ASIC seeks feedback on proposed regulatory guidance for sustainability reporting

On 7 November 2024, the Australian Securities and Investments Commission (ASIC) issued Consultation Paper 380 Sustainability reporting, seeking feedback on its proposed regulatory guide to assist entities required to prepare sustainability reports under Chapter 2M of the Corporations Act 2001. ASIC also proposes amending ASIC Corporations (Financial Reporting by Stapled Entities) Instrument 2023/673 to facilitate sustainability reporting relief for stapled entities.

ASIC’s role

The draft regulatory guide highlights that ASIC’s role is to administer and, where appropriate, enforce the sustainability reporting requirements in Chapter 2M of the Corporations Act 2001. Its role does not extend to assessing the ambition or merit of an entity’s climate-related strategy or targets. The draft regulatory guide provides a useful resource (summary) of the sustainability reporting requirements and application guidance. It is laid out in four sections, discussed in more detail below.

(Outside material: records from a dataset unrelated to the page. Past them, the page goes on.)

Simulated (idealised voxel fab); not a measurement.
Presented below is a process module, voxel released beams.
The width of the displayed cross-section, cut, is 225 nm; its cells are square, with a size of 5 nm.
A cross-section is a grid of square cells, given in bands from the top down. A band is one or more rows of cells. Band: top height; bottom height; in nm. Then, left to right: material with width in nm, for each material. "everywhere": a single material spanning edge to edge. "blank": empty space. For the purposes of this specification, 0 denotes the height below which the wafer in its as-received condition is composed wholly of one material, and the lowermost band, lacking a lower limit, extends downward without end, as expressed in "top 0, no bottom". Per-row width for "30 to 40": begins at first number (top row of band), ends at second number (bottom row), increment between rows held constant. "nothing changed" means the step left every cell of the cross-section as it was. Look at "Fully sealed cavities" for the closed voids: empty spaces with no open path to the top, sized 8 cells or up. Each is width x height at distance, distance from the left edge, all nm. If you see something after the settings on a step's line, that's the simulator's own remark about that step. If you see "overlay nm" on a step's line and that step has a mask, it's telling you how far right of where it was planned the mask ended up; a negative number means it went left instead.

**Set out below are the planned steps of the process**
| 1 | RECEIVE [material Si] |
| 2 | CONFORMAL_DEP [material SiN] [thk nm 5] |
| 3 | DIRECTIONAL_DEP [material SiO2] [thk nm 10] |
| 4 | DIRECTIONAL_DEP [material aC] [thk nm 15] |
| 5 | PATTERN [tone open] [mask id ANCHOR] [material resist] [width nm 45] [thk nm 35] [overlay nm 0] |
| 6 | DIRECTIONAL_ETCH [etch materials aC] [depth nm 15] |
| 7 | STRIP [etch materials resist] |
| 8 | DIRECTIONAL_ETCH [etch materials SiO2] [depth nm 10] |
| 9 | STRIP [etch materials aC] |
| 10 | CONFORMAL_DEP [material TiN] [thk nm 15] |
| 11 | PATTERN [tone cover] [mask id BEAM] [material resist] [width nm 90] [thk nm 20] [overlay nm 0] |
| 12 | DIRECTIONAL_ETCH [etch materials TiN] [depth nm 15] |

Section B (preparing the sustainability report)

Section B provides guidance about:

  • Which entities must report and when
  • How registrable superannuation entities (RSEs), registered schemes and retail corporate collective investment vehicles (CCIVs) can determine whether they meet the sustainability reporting thresholds
  • Which accounting standards to apply to assess whether one entity controls another (this is to determine the consolidated asset and revenue numbers for the size tests in section 292A(3) and (6))
  • Which entities have an obligation to keep sustainability records
  • How material climate risks intersect with directors’ duties
  • The temporary modified liability settings.

Section C (the content of the sustainability report)

Section C includes proposals regarding:

  • Reporting entities with no material climate-related financial risks or opportunities under section 296(B)(1) – these entities must confirm this for the financial year by considering AASB S2 Climate-related Disclosures. They must also maintain adequate sustainability records to support this assertion and establish robust processes to ensure they meet the sustainability reporting requirements for any subsequent financial year.
  • Statements with forward-looking climate information, including disclosing the basis for forward-looking statements (the methods and assumptions used) and maintaining adequate records to explain the methods, assumptions and evidence to support these statements.
  • Cross-referencing the sustainability report to other documents – entities should lodge the other document together with the sustainability report if it has not already been lodged with ASIC.
  • Labelling of reports – the sustainability report required by Chapter 2M has a precise meaning (currently only containing a climate statement) and should be distinguished from other reports that have historically been referred to as ‘sustainability reports’. To avoid confusion as to what sustainability information is mandatory and what is voluntary, the term ‘voluntary sustainability statements’ should be used for sustainability-related information other than climate-related financial disclosures.
  • Proportionality mechanisms and how these concepts within AASB S2 should be interpreted and supported by adequate records.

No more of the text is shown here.